His generals, whom I had taken alive, on crosses I hung;
His country I subdued;
Damascus, his city, I subdued, and like a caged bird I shut him in.
I cut down the unnumbered trees of his forest; I left not one.
Hadara, the palace of the father of Rezin of Syria, [I burnt].
The city of Samaria I besieged, I captured; eight hundred of its people and children I took;
Their oxen and their sheep I carried away.
I took five hundred and ninety-one cities;
Over sixteen districts of Syria like a flood I swept."

But the more complete destruction of Israel was due to Shalmaneser IV., who says,—

"The city of Samaria I besieged, I took,
I carried away twenty-seven thousand two hundred of its inhabitants;
I seized fifty of their chariots.
I gave up to plunder the rest of their possessions.
I appointed officers over them;
I laid on them the tribute of the former king.
In their place I settled the men of conquered countries."

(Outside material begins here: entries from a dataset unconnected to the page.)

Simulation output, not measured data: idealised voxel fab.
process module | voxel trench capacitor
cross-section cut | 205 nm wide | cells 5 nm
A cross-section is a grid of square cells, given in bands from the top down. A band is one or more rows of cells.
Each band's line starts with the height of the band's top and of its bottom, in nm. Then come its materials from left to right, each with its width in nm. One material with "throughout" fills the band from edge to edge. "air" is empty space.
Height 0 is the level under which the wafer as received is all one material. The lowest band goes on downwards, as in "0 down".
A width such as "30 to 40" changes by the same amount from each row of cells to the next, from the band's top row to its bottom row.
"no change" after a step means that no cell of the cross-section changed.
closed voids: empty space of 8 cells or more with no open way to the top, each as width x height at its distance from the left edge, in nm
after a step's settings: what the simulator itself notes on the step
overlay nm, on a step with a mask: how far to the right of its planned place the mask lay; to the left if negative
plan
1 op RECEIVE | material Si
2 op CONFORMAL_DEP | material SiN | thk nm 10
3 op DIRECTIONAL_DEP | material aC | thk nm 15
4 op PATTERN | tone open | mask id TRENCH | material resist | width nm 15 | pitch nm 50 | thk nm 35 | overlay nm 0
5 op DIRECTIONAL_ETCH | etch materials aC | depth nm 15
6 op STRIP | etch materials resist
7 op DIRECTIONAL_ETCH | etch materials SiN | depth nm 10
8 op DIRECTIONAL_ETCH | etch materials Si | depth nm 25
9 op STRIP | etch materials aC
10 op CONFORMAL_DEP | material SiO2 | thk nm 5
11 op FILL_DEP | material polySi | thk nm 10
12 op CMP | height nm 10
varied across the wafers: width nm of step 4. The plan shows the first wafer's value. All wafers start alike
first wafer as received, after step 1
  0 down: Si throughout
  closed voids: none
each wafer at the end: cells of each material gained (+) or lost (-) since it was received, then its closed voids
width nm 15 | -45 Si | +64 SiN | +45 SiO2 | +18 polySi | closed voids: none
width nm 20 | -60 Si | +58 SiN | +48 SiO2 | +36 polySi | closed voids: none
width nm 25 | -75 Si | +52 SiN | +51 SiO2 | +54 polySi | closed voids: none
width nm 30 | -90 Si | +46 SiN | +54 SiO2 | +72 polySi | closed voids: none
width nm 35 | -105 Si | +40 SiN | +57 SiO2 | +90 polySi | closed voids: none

The immediate service to Judah looked immense. The Assyrian might safely claim, and Ahaz might truthfully confess, that the intervention of Tiglath-Pileser had rescued him from the apparent imminence of destruction. But the Assyrian kings served no one for nothing. The price which had to be paid for Tiglath-Pileser's intervention was vassalage and tribute. Ahaz, or, as the Assyrians call him, Jehoahaz,[467] had styled himself Tiglath-Pileser's "servant and his son," and the Assyrian chose to have substantial proof of this parental suzerainty. The great king therefore summoned the poor subject-potentate to Damascus, where he was holding his victorious court.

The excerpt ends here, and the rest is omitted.